RUS | UZB

 

Appeal for victim of Uzbek ‘official democracy’
Caption: Jailed dissident Sanjar Umarov was a founding member of the Sunshine Uzbekistan opposition coalition

Gulambek Umarov yesterday made a personal appeal to Uzbekistan president, Islam Karimov, for the release of his father, jailed dissident Sanjar Umarov . The founder of the Sunshine Uzbekistan opposition coalition is in poor health and his life endangered . Family members who visited him last week noted visible signs of torture.

Meanwhile, Uzbek authorities today banned Human Rights Watch's representative , in defiance of the European Union's request that the group's Tashkent director be accredited. HRW notes that, halfway through the current EU sanctions cycle, initiated following the May 2005 Andijon massacre and subsequent crackdown on civil society, the regime has backtracked on human rights standards in a number of respects.
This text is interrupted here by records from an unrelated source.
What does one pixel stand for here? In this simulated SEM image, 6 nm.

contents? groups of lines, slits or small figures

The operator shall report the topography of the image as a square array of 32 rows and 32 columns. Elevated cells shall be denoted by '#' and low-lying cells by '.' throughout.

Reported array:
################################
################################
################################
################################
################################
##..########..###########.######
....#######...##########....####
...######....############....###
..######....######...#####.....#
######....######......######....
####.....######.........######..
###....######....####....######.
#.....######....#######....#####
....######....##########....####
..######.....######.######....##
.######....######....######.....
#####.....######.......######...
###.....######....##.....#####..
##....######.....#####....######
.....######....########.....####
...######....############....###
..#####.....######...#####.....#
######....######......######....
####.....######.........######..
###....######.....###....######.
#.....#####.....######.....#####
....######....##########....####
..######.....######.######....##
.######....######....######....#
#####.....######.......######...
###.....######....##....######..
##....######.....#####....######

Sanjar Umarov “sought to establish a coalition of independent civil society groups that could engage in a dialogue with the [government] to bring about democratic and much-needed economic reforms through gradual and evolutionary means,” his son told a UN forum on political prisoners .

Although the Uzbek constitution is nominally democratic, including provisions on civil and human rights, it is a “kind of ‘official democracy'” that “serves to limit freedom and restrain the potential of Uzbekistan's finest asset, its own people.”  His father is serving a prison term of over seven years after criticizing the authorities' actions at Andijon. In a further instance of the criminalization of dissent , he was arrested in October 2005 on charges of embezzlement, money laundering, and tax evasion.

Uzbekistan, which Freedom House counts among the world's most repressive regimes, is also gaining notoriety for its monitoring and censorship of the internet. The regime has a dedicated Center for Monitoring Mass Communications for violations of Uzbek laws and cultural norms. It has also mobilized a network of accomplices, as one analyst's story illustrates:

 ”A colleague of ours went into a cyber café in Tashkent and tried to get on to a blocked website.  He could get on to the first page but when he went to click through it just wouldn't load, so after about five minutes of trying went to leave. But the person who was running the internet café was being very coy and not wanting to let him go. Within five minutes a non-uniformed member of the security forces came and started interrogating him, ‘why were you looking at this, why were you trying to get to it?' Fortunately, our colleague had a diplomatic passport, he got off. But it is clear there was collusion between the owner of the café and the local security forces.”

Since 2002, over 10,000 political prisoners have been held on charges such as “encroachment on the constitutional order,” “anti-state activities,” “infringement on the honor and dignity of the president,” and “membership in an Islamic terrorist organization,” loosely interpreted as any Muslim majority organization. As a report in tomorrow's press recounts, in one of his “more comic attempts to disguise his regime from the prying eyes of the west, Karimov once established his own human rights organization, but when its president went to Bishkek for a conference, had him abducted and charged with sedition.”